Zuh? Paul Glimcher and Michael A. Livermore in the NY Times:
THE United States government recently announced an $18.7 billion settlement of claims against the oil giant BP in connection with the Deepwater Horizon oil rig explosion in April 2010, which dumped millions of barrels of oil into the Gulf of Mexico. Though some of the settlement funds are to compensate the region for economic harm, most will go to environmental restoration in affected states.
Is BP getting off easy, or being unfairly penalized?
This is not easy to answer. Assigning a monetary value to environmental harm is notoriously tricky. There is, after all, no market for intact ecosystems or endangered species. We don’t reveal how much we value these things in a consumer context, as goods or services for which we will or won’t pay a certain amount. Instead, we value them for their mere existence. And it is not obvious how to put a price tag on that.

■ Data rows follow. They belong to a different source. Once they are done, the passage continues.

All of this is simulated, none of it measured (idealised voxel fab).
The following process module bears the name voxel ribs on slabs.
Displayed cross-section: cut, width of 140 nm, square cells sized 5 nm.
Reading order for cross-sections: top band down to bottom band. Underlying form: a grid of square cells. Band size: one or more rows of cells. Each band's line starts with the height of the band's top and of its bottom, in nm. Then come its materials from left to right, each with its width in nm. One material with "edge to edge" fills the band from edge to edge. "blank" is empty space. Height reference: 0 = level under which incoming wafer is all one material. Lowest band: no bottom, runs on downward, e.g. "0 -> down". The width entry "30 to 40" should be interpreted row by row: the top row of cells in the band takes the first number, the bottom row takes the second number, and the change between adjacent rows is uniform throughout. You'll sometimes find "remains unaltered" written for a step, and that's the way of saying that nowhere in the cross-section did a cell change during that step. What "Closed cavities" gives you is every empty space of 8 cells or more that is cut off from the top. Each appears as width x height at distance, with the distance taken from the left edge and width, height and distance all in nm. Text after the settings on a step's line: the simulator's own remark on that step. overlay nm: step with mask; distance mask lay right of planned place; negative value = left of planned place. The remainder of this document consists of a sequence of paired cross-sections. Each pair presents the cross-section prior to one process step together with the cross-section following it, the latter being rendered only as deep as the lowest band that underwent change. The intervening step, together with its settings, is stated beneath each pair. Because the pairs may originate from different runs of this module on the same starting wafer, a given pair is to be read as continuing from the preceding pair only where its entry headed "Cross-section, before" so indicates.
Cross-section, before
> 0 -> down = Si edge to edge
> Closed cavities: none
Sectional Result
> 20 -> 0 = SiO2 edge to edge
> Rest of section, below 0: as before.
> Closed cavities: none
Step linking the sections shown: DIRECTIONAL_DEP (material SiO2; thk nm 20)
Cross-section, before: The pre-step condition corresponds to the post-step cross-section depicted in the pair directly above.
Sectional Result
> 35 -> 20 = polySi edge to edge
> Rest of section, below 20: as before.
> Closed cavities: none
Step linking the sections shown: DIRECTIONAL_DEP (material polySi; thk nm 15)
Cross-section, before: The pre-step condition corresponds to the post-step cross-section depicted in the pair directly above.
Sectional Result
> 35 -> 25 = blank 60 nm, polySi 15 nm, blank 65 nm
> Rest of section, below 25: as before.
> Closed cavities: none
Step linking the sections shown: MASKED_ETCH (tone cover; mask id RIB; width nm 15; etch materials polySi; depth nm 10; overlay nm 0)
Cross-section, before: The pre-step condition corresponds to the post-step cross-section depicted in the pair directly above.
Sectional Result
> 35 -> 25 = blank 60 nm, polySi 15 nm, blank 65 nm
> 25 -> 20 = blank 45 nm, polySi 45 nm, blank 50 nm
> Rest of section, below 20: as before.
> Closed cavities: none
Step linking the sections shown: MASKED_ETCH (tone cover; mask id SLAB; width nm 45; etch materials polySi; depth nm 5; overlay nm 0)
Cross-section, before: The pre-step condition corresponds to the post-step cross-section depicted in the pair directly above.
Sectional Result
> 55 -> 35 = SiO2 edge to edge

In an attempt to do so, economists and policy makers often rely on a technique called “contingent valuation,” which amounts to asking individuals survey questions about their willingness to pay to protect natural resources. The values generated by contingent valuation studies are frequently used to inform public policy and litigation. (If the government had gone to trial with BP, it most likely would have relied on such studies to argue for a large judgment against the company.)
Contingent valuation has always aroused skepticism. Oil companies, unsurprisingly, have criticized the technique. But many economists have also been skeptical, worrying that hypothetical questions posed to ordinary citizens may not really capture their genuine sense of environmental value. Even the Obama administration seems to discount contingent valuation, choosing to exclude data from this technique in 2014 when issuing a new rule to reduce the number of fish killed by power plants.
Do we respond to contingent valuation studies the way we respond to all other known classes of economic decisions? Or do we behave differently when environmental value is involved?
To find out, we conducted a study, just published in the journal PLOS One, that compared, at a neurological level, how people responded in both situations.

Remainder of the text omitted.